Why is observability so expensive?

It’s no secret that observability costs are top of mind for many organizations in the post-zero interest rate phenomenon (ZIRP) era (see here, here, and here for example discussions, though similar sentiments can be found far and wide). Organizations are frustrated with the percentage of infrastructure spend (sometimes > 25%!) allocated towards logging, metrics, and traces, and are struggling to understand how much of this data is actually utilized (i.e., yields real business value) once stored.
Meanwhile vendors are tripping over each other trying to come up with the next great incremental innovation in pricing models and overall cost reduction techniques for storing logs, metrics, and traces. To be clear, there is some innovative and exciting work happening in areas like:
- More efficient databases using columnar techniques and cloud blob storage as the primary persistence tier.
- Work on observability pipelines allow for data filtering, transformation, and aggregation closer to the point of origin, thus producing less data that needs to be stored to the database.
- Using generative AI and machine learning models to better automate useful collection and filtering of data that matters to end users.
- Determine what data might be needed ahead of time, and send it, typically requiring code changes and deployments. In the case of mobile observability, deployment might take 4 or more weeks considering app store rollouts and upgrades.
- At the same time we have to be at least theoretically cognizant of the performance and cost implications of sending too much data, so often we get wrong what data is needed to solve customer problems, and have to repeat the code change and deployment cycle.
- Take the firehose of data that we have decided on and store it, typically at very high cost, so that it may be queried in near real-time (even though greater than 90% of data is likely never read).
A (very) brief history of modern observability
Though engineers and operators have been debugging computer systems since “the beginning,” the origin of modern distributed systems observability can be traced to the 90s with the creation of the first major internet services such as Yahoo!, Amazon, and Google. The big difference with these systems versus what came before was both the complexity of the underlying distributed architecture as well as the expectation of 24/7 high reliability operation. Engineers at these organizations pioneered (often independently) observability systems that look not all that different from what many of us are used to using today:- Systems to collect application logs, ship them to a central location, and make them searchable.
- Systems to collect application metrics (time series data), ship them to a central location, make them queryable, and display them in charts.
- Systems to alert on anomalous predefined conditions (often expressed as time series data queries).

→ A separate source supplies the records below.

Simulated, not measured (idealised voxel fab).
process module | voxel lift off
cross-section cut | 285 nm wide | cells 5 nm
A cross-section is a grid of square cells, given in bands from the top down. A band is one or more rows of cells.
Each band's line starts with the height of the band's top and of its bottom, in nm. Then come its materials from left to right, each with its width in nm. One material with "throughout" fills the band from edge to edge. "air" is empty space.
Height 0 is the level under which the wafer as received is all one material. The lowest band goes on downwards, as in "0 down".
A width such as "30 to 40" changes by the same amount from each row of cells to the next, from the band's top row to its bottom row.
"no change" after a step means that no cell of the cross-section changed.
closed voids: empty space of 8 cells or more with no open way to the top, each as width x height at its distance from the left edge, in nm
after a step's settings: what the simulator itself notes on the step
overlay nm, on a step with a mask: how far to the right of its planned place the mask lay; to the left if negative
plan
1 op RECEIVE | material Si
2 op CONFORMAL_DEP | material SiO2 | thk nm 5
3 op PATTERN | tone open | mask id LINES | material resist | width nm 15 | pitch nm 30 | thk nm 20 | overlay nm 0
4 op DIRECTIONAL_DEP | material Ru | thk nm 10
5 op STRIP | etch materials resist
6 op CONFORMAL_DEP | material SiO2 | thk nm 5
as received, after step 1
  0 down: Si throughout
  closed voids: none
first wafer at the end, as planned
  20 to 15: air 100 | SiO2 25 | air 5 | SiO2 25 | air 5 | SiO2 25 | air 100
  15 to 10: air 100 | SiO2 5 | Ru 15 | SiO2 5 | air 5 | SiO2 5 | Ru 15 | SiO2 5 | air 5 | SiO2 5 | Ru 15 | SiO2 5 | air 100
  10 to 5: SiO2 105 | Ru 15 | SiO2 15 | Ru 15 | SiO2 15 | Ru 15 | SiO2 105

- The rise of microservices and complex cloud architectures massively boosted the need for in-depth observability: microservices are inherently very difficult to implement and debug. Without very detailed observability tooling it is difficult to understand failures in these systems and root cause them in a reasonable timeframe.
- The ZIRP era produced an army of large and fast growing internet companies that all ultimately converged on complex and hard to maintain microservice architectures. By nature of the economics of the decade, these companies largely were not concerned with making money, only growing as fast as possible. Monumental infrastructure costs were the norm with relatively little concern given to cost reduction.
The real root cause of the current cost crisis
By now it is hopefully clear what the real root cause of the current cost crisis in observability tooling is:- The adoption of large scale service/function architectures have vastly increased both the need for observability as well as the possible production points of telemetry.
- Over the past 2 decades infrastructure as a service providers and open source have made it easier and easier to produce voluminous amounts of telemetry.
- Engineers have to pre-define and send all telemetry data they might need – since it’s so difficult to make changes after the fact – regardless of the percentage chance of the actual need.
- The ZIRP era and its “free money” coincided with the previous 3 points, leading to a bonanza of telemetry output, with little to no regard given to the cost of production or storage.
Moving away from pre-defining all observability data
So much about building large distributed systems has changed in the last 30 years. And while there is no dispute that observability tooling has gotten more feature rich and prettier to look at, the fundamentals have really not changed at all. We pre-define all of the data we might ever need, and then pay for the privilege of emitting the data and storing it. Even worse, because we are not completely ignorant of the cost or the performance implications of emitting large volumes of telemetry, we often still do not have what we need to debug issues and must make changes and deploy, sometimes multiple times. But perhaps there is a better way. Another major infrastructure innovation of the 10s is what might be called the “control plane data plane split.” Spearheaded by projects like Envoy, infrastructure concerns began to be split into two discrete components:- Data plane: the part of the system that deals with the live traffic flow. For example, network routers or observability metric scrapers.
- Control plane: the part of the system provides real-time configuration to data plane components. For example, network routing configuration or which specific metrics the metric scrapers should scrape.